NOTRE DAME, Ind. — The Ohio Northern softball team scored four times in the third inning and went on to defeat No. 19-ranked Saint Mary's (Ind.) 5-0 in Game 3 of the NCAA III Softball Notre Dame, Indiana Regional Tournament on a wet Saturday morning at the Purcell Athletic Fields.

The Polar Bears (32-9 overall) advance to the finals and will play for the Regional title on Sunday at Noon. Northern will face the winner of Saturday afternoon's loser's bracket game needing just one more victory to win the double-elimination tournament.

The Belles (36-6 overall) move to the loser's bracket and will face Case Western Reserve or Mount Aloysius (Pa.) in an elimination game on Saturday at 4 pm.

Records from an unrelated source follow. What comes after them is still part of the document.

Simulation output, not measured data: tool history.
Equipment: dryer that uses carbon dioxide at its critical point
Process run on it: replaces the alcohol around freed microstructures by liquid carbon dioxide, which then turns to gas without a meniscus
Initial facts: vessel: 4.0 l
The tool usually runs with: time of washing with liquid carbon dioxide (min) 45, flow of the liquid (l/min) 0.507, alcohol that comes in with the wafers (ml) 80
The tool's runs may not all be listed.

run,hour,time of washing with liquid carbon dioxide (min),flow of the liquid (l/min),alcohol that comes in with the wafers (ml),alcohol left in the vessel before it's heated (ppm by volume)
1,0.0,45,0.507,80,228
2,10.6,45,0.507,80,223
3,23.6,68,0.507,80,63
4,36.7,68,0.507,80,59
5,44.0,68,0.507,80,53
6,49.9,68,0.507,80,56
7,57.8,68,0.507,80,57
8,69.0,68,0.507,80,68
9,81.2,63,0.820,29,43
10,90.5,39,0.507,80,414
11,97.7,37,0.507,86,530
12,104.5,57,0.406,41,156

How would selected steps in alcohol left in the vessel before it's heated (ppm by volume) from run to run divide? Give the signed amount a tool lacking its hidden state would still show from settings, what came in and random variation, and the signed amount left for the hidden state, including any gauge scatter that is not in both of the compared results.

"We came out ready to play right from the start," ONU head coach Jackie Price said. "This was a very big win for our program. We were solid in all three phases. I really like were we are as a team right now."

Northern plated four runs in the bottom of the third inning to take control of the game.

Four consecutive one-out singles by sophomore Mallory Taylor (Olmsted Falls), sophomore Lexie Hess (Mount Vernon), senior Jenna Hollar (Lima/Bath) and sophomore Alicia Swierz (Deerfield/Southeast) got the first run in.

Sophomore Gabby Stewart (Union, Ky./St. Henry) grounded one back to the pitcher, but Hess scored when the SMC catcher dropped the throw home and it was 2-0.

Junior Hailee Loughman (Brookville) followed with an RBI ground out to score Hollar and sophomore Brady Guest (Convoy/Crestview) singled to shortstop to score Swierz and make it 4-0.

ONU got an insurance run in the fifth when Loughman singled home Swierz to make it 5-0.

Senior Kirsten Lightel (Tallmadge) threw a 3-hit shutout, striking our four, to improve to 20-3 on the season.

Lightel now has 66 career wins, tying the school record set by Cortney Cash from 2007-10.

SMC put a runner on third base in each of the first two innings, but Lightel worked out of the jam each time to keep the game scoreless.

"It was big to keep them from scoring in those first two innings," Lightel said. "I just focused on the batter and making good pitches and it worked out."